12. Charge No.15 & 16:
 
Charge No. 15:
 
The insurer is not furnishing a copy of proposal to the insured within 30 days of acceptance of risk. This is a violation of Regulation 4(1) of IRDA (Protection of Policyholders’ Interests) Regulations 2002 
 
Sample of 550 policy numbers from various LOBs were selected and policy copies / base underwriting documents were called for. On going through the soft copies of data submitted, it was observed that the insurer had furnished policy copies for all the samples but base underwriting documents viz proposal form / cover note etc. for various LOBs were not submitted for close to 120 policies which comes to 22% of the samples selected.   Thus, it is clear that insurer do not have base underwriting documents / proposal forms for these 120 policies. This is violation Regulation 4(1) of IRDA (Protection of Policyholders’ Interests) Regulations 2002 and clause 6 of Corporate Governance guidelines contained in Circular No. IRDA/F&A, CIR/025/2009-10, dated 5-8-2009, for not having proper internal control.
 
Submissions of Insurer:
 
·         Quotation is provided from Point of Sale system, based on information shared verbally by the prospect. Post consent from the prospect, policy is issued from the PoS application.
·         For policies sold over telephone, the transcript is sent to the policyholder along with the policy copy.
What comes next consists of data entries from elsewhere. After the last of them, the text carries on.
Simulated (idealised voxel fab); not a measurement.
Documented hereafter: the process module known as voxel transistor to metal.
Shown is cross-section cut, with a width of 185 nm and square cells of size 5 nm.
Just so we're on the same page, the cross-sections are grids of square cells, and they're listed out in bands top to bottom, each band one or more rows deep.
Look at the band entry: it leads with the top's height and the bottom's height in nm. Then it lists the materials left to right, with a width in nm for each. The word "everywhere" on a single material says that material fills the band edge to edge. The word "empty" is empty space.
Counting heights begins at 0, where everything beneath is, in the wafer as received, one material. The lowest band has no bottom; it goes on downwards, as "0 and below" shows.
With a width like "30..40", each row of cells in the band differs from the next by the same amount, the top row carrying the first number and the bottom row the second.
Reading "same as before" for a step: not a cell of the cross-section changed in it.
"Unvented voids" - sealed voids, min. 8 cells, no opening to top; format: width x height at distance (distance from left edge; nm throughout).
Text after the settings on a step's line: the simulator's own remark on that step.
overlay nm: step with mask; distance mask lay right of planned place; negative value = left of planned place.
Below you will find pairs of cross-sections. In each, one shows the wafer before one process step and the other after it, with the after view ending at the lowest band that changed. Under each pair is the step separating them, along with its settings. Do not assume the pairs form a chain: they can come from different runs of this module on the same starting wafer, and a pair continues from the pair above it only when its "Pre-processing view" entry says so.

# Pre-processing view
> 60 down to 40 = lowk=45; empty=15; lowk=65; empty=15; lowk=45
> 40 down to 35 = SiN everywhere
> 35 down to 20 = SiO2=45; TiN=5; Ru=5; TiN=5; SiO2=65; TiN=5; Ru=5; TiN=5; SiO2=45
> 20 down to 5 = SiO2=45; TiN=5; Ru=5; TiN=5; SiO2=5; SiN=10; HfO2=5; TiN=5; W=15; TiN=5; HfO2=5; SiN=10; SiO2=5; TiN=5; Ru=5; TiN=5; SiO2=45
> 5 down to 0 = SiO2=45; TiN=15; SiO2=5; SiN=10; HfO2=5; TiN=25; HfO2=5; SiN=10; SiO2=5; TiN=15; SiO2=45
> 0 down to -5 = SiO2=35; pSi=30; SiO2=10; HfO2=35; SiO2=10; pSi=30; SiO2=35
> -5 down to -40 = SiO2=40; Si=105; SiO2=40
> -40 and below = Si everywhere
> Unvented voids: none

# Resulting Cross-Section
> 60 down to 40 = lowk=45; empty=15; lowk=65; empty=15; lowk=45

·         For polices sold on Point of Sale system, the information shared verbally by the prospect is converted into policy and shared in form of a policy schedule.
 
 
           Charge No.16:
 
Procedure where Proposal form is not used - The insurer is recording the information obtained orally or in writing. However, no confirmation or communication of the same within a period of 15 days thereof with the proposer though such information is incorporated in the policy.  This is a violation of Regulation 4(4) of IRDA PPI Regulations, 2002.
 
Submissions of Insurer:
 
The Company submitted that policies are sold through POS system and over telephone mode. As regards the policies sold through POS system, the information shared verbally by the prospect is converted into policy and shared in form of a policy schedule. Here there is an interface with the prospect in person and information are gathered directly from the prospect by way of personal interactions and post consent from the prospect, policy is issued from the POS application. As regards the policies sold over telephone, the information provided by the prospects are recorded by way of transcripts and they same are shared with the policyholder along with the policy copy.
 
 However, the regulation under reference further provides that,  “……onus of proof shall rest with the insurer in respect of any information not so recorded, where the insurer claims that the proposer suppressed any material information or provided misleading or false information on any matter material to the grant of cover…………”
 
They submitted confirmation of not having abdicated the onus of proof and have not brought under dispute any matter which would be in violation of this regulation.
 
Decision on charge 15 & 16:  
 
While taking note of the submissions made by the insurer, the Authority advises the insurer to strictly abide by Regulation 4(1) and 4(4) of IRDA (Protection of Policyholders’ Interests) Regulations 2002. The insurer is further directed to maintain properly all base underwriting documents and make available at the time of inspection by the Authority.
 
13.  Charge No. 17:
 
The LOB wise statements of claims paid, closed and repudiated furnished by the insurer was examined. The insurer has not recorded the reasons for claims closed without payment.
 
It is very essential on the part of the insurer to maintain record of the reasons in regard to all claims viz. whether repudiated or closed without payment.     By failing to maintain the said record in regard to the claims which have been closed without payment,the insurer has violated Section 39 of Insurance Rules, 1939 and Clause 6 of Corporate Governance guidelines   contained in circular no. IRDA/F&I/Cir/F&A/014/01/2010.
 
Submissions of insurer:
 
Claims are usually closed without payment, when the insured does not show any interest in pursuing the claim.   Further, where the claimant has reported through multiple channels like toll free, e-mail etc. leading to creation of duplicate claim records such claims are closed without recording the reason.   However, as pointed out by the Authority, we shall start forthwith recording the appropriate reason in regard to cases which are closed without payment.
 
Decision:
 
It is very essential on the part of the insurer to maintain record of the reasons in regard to all claims viz. whether repudiated or closed without payment.    In this connection, the insurer’s assurance that they will record the reasons even for those claims which are closed without payment is taken note of and the charge is not pressedHowever the insurer is advised to ensure compliance of section 14(b) of Insurance Act 1938 in this regard.
 
 
 
14.  Charge No. 18:
 
The insurer is issuing Motor Vehicle Insurance Proposal Form cum Cover note to the insured. The following discrepancies were observed in wordings of the cover note of insurer:
 
The title of cover note is not as per Form 52 of Central Motor Vehicle Rule 1989.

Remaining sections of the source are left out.